Insert the coin into the slot, hear the metallic sound which confirms that it has fallen into the machine and the accumulated credit appears on the display, ready to be spent to purchase a tasty snack. But how did the vending machine “understand” that the one inserted was not a fake coin? Thanks to a combination of physical, electronic and magnetic controls which, in a few moments, measure the diameter, thickness, weight and metallic composition of the coin, comparing these parameters with those stored in the internal software. Let’s delve into the mechanism that allows distributors to recognize counterfeit coins in detail.
Vending machines use infrared optical sensors, inductive coils, electromagnetic systems and, in the most advanced models, optical scanners and acoustic analysis. Every authentic coin has some sort of physical and electromagnetic “imprint”: the way it reflects light, reacts to a magnetic field or produces a sound against a metal surface is distinctive and difficult to replicate. If even just one parameter deviates from the expected tolerances, i.e. from the error limits considered acceptable by the system, the coin is diverted towards the rejection channel and returned to the user.

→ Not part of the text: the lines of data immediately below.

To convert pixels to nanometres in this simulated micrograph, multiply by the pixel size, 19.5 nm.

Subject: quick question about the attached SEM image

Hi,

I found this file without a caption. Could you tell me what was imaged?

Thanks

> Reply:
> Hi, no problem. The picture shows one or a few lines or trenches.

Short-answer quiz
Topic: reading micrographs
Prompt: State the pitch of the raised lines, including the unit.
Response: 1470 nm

In more sophisticated dispensers, the data collected by all sensors is jointly processed by algorithms that fuse the information and produce the final decision. This process must be rapid but reliable: too strict checks would produce a high number of “false positives”, thus risking rejecting worn or dirty authentic coins. This is why validators are designed to work with great precision and must be cleaned regularly, as dust, grease and humidity can alter sensor readings.
Behind the simple slot into which we insert the coins lies a validation system that is much more sophisticated than it might seem. The first check occurs almost immediately: an optical sensor or a microswitch – a small mechanical switch – detects the coin’s entry and starts the analysis cycle. From that moment, the money travels an internal trajectory along which it encounters various verification points.
The first involves measuring size and mass. The coins are produced to extremely precise specifications and minimal differences in diameter or thickness can indicate a fake. Infrared sensors measure the diameter, while other devices monitor the thickness. In some cases the weight is not detected directly, but estimated through the behavior of the coin during the fall or transit in the internal channels. If the values do not fall within the set tolerances, the validator stops the process and returns the coin.
Once this first filter has been overcome, electromagnetic reading comes into play, one of the most effective systems against counterfeiting. The coin passes through a magnetic field generated by inductive coils: electrical components capable of creating a magnetic field when current passes through them. Each metal alloy reacts differently to this field, modifying its intensity and phase. The machine thus analyzes the so-called “electromagnetic signature”, i.e. the characteristic behavior produced by the metal of the coin. An authentic 2 euro coin, for example, generates a very different response than a token or a copy made from low-quality materials.
In more advanced systems, capacitive sensors are also used. Electrical capacity is the property of a material to accumulate electric charge: when the coin passes near the sensor, it alters its value differently depending on the surface and its metallic composition. Capacitive control is often combined with other systems to increase the overall reliability of recognition.
Some validators also use high-resolution optical scanners. Miniaturized cameras capture images of the coin and compare them with the details, engravings and surface patterns stored in the internal database. This allows us to identify very accurate fakes, capable of passing dimensional and electromagnetic tests. In the most advanced models, even multispectral imaging is possible, a technique that analyzes the coin using different wavelengths of light, from ultraviolet to infrared, to highlight anomalies invisible to the human eye.
There is also still experimental technology based on sound analysis. When the coin hits an internal metal ramp it produces a specific vibration: a microphone records the signal and the software studies the acoustic spectrum, i.e. the distribution of sound frequencies. Density and metallic composition influence the noise produced by the impact, generating a further identifying signature.
All this data, collected in a very short time, is processed jointly by the distributor’s central unit. The algorithm constructs a feature vector – a numerical set representing parameters such as size, magnetic response, optical patterns and acoustic signals – and compares it to the profile of the expected coin. If the values match, a small engine diverts the money to the internal collector; otherwise it directs it to the rejection channel.
Despite their technological sophistication, these systems are not infallible. Genuine but very worn, dirty or deformed coins can be rejected by mistake, just as variations in temperature, humidity or dust accumulations can alter sensor readings. For this reason, validators must be cleaned periodically and updated against new forgery techniques. Some recent models can even be “trained” to recognize new coins or tokens via software updates.